As my life experience is the opposite - to me religious faith is really exotic - it seems to me that the difference is that religious folks and perhaps post-religious atheists for a generation or two keep moral things real - talk about right and wrong as if it was something as tangible as money. But in my experience it washes out after a few generations and then only money, power, status stay as real things, because they receive social feedback but right and wrong doesn't.

To put it differently - religions form communities. Atheists often just hang out. So there is a tendency to form looser, not so tightly knit social interactions. In a tight community, right and wrong gets feedback, people judge each other. When interaction becomes looser, it is more like why give a damn what some random guy thinks about what I did t was right or wrong? But things like power, status, money still work even in loose interactions, so people become more machiavellian. At least that is my experience. I am not claiming this universalistic goodness cannot be maintained in atheistic cultures, I am just claiming it requires a special, conscious effort, it does not flow from human nature.

I also think you typically get this "goodness" culture if you participate in a culture who thinks of themselves as high-status winners, on an international comparison. Sharing is a way to show this status, this surplus. It requires a certain lack of bitterness. If you feel like your group was maltreated by greater powers, or invaders etc. you will probably stick to the group. Thus sharing still happens in less winner cultures but more on a personal level, family, friends, not with strangers.

This over-optimism about goodness is a typical feature of LW and the Rationality book, so I guess you will feel more at home here than I do. To me it comes accross as mistaking the culture of the US as human nature.

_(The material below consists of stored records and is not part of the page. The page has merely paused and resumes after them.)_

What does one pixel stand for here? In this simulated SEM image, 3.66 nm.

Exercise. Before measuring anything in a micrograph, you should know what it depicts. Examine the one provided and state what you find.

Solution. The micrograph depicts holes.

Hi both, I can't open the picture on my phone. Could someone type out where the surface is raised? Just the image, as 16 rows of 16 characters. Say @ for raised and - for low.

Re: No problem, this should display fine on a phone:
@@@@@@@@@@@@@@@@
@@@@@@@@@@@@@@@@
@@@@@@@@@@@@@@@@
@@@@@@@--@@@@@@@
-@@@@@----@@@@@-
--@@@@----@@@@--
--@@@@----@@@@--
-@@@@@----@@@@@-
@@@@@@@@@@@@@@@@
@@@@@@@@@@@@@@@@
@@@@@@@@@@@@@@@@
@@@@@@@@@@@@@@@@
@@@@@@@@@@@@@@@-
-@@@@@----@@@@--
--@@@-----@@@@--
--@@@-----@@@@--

I have not formulated this exactly, but I think there is such a thing as a "winner bias". It is very easy for someone from the Silicon Valley to think the behaviors there are universal, precisely because being powerful and succesful gives on the "privilege" to ignore everything you don't like to see. The most extreme form is a dictator thinking everybody agrees because nobody dares not to, but it also exists in a moderate form, that the voices of more succesful people and cultures being louder, hence coming accross as more popular, more universal unless you know the alternatives first-hand. However they are pretty sure not universal - if they were the whole world would be as succesful as SV. Well, or at least closer.

For example, a typical "winner bias" may be reading interviews with succesful CEOs and thinking this is how all CEOs think. No - but the mediocre ones don't get interviewed. So it is more of an availability heuristic. The availability heuristic forms a winner bias making first-worlders think everybody thinks like first-worlders, because voices that are not propped up by success are not heard accross oceans. The other way around is not true, of course.

However I think this "winner bias" is more than just an availability heuristic. Probably it has also something to do with not having egos hurt from other groups having higher status.

Comment author: Viliam 28 April 2015 08:04:38AM *  0 points [-]

I agree that "goodness" is luxury; only people who do not have serious problems (at least for the given moment) can afford it; or those who have cultivated it in the past and now they keep it by the power of habit. On the other hand, I believe that it is universal in the sense that if a culture can afford it, sooner or later some forms of "goodness" will appear in that culture. There will be a lot of intertia, so if a culture gains a lot of resources today, they will not change their behavior immediately. The culture may even have some destructive mechanisms that will cause it to waste the resources before the "goodness" has a chance to develop.

Sorry for not being more specific here, but I have a feeling that we are talking about something that exists only in a few lucky places, but keeps reappearing in different places at different times. It is not universal as in "everyone has it", but as in "everyone has a potential to have it under the right circumstances".

Comment author: [deleted] 28 April 2015 12:44:26PM 1 point [-]

Not just surplus, there are empirical records of poor people in rich soceties donating more to charity than rich people in rich soceties. I think there is also something going on with the whole of society as such, not just people's personal feelings of surplus or not.